What’s Your Search Strategy?
As Director of Service Delivery for The Bailey Group, I am responsible for ensuring that we have the best possible coaches and consultants who will exceed our customers’ and clients’ expectations. I am happy to report that our team is incredibly talented. Because we are so invested and committed to actualizing the impact we seek to have in the client organizations we partner with, we measure our client’s satisfaction with our proprietary SAMM (TM) tool. And we have found that across the board, our clients have a 9.7/10 satisfaction score. It is an honor to be a member of this team that is having an enormous impact on organizations.
The need for our services is growing, and so are we. Right now, The Bailey Group is searching for our next Senior Executive Coach and Consultant, and I am responsible for finding this individual. As I set out on this task, I developed a set of search strategies and want to share them with you. I hope they will be helpful to you as you look for amazing new team members.
Create a Job Description that Describes the Present and Leaves Room for the Future
Craft job descriptions that strike a delicate balance between current role requirements and the potential (even likelihood!) for future growth and adaptation. Be certain to outline the immediate responsibilities and qualifications necessary for the position, offering a clear picture of the present job expectations. But don’t stop there.
Go beyond describing the current role by conveying our willingness to embrace change and innovation. This signals an openness to evolve the role in response to shifting business needs, emerging technologies, and market trends. By leaving room for the future, this strategy not only attracts candidates who can fulfill the current demands but also those who possess the flexibility, ambition, and adaptability to grow within the company.
This approach benefits both the organization and candidates. It ensures that candidates who apply are aligned with the company’s long-term vision and values, making them more likely to stay and contribute to its growth. Moreover, it encourages continuous learning and development, fostering a culture of innovation and resilience within the workforce.
Create a Job Posting that is Clear, and Challenge Your Requirements
Write job advertisements that are both transparent and open to flexibility when it comes to candidate qualifications. This approach starts by ensuring that the job posting is crystal clear about the role’s primary responsibilities, company culture, and expectations.
Simultaneously, it challenges the traditional notion of rigid job requirements. Instead of setting overly strict criteria, this strategy encourages employers to identify their core needs and the skills that are truly indispensable for the role. By doing so, it allows for a broader and more diverse candidate pool to apply, including those who may have transferable skills or a strong aptitude for the role but might not meet every traditional requirement. For example, take a critical look at the education requirements for the position. Is that degree really necessary for someone to be successful in that role? By requiring a degree, you will be excluding people who didn’t have the resources to pursue the degree, and this might keep some very talented people from applying for your position!

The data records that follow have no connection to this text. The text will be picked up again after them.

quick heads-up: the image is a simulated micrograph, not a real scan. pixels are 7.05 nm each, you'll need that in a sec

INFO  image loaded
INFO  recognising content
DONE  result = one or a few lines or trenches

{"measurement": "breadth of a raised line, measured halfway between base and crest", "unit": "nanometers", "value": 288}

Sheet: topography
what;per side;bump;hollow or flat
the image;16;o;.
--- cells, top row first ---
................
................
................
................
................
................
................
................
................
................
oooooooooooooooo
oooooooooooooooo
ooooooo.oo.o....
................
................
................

By carefully considering your requirements, you will promote an inclusive and growth-oriented workplace culture by prioritizing candidates’ potential for learning and development over an exhaustive list of prerequisites.
Use Established Networks, but Do Not Let Your Networks Limit You.
Great people tend to know great people. Some of the best team members we’ve had at The Bailey Group have come through referrals from people we know and trust. We are continuing to use these tried-and-true networks to help find great future team members.
However, the challenge with using established networks is that if the people I know are predominantly from one race or culture, or are of a similar age, or live in my neighborhood, or even are in my LinkedIn network, then chances are I will find more people like me. And that’s NOT what we’re looking for at TBG. We’re looking for people who bring different experiences and expertise to our team. We are looking to add different voices to our corporate choir.
Go beyond your networks. Get to know people who have significantly different perspectives than you.
- Attend networking events, conferences, and seminars focused on diversity and inclusion to build connections with potential candidates.
- Engage with diverse communities and professional organizations to establish your presence. Of course, your organization should be engaged in these activities as part of good business practice anyway.
- Try taking the Intercultural Development Inventory and have it administered by a credentialed professional and find ways to move along your path to understanding diversity and getting to know people who are different than you.
Don’t Look for Culture Fit. Look for Culture Add.
When we find candidates, it can be tempting to assess them based on whether you think they will easily blend in with the people who are on your team now and exclude people who we don’t think share certain qualities with you and your colleagues. Resist this urge.
In the past, “culture fit” often led to homogenous workplaces where employees shared similar backgrounds, experiences, and viewpoints. While this may promote harmony, it can stifle innovation and limit the organization’s ability to adapt to a rapidly changing world.
“Culture add” focuses on the idea that diversity can drive creativity and resilience. It encourages hiring managers to assess how a candidate’s unique qualities can contribute positively to the existing culture. This might involve considering their ability to introduce new ideas, challenge the status quo, and bring a different worldview to the table.
By adopting a “culture add” mindset, organizations can benefit in several ways. They can avoid groupthink, enhance problem-solving, and better connect with a diverse customer base. It also creates a more inclusive environment where employees from all backgrounds feel valued and empowered.
However, it’s important to maintain a balance, ensuring that candidates still align with the organization’s core values and principles. In doing so, you can build a more dynamic, innovative, and adaptable workplace culture that is better equipped to thrive in today’s complex and ever-changing landscape.
Oh, and be careful that once you recruit and hire that person who will add to the culture, don’t then train them in a way that focuses on conforming to the culture. Don’t recruit for diversity, but then onboard for sameness.
Look for Candidates Motivated by Your Organization’s Purpose and Values
What difference does your organization want to make in the world? What values will your organization use to make critical decisions? While there is a lot that can change about an organization, mission, it’s very reason for being and its core values comprise the very foundation. State your organization’s purpose and values boldly and proudly, and seek candidates who are as excited and motivated by them as you are!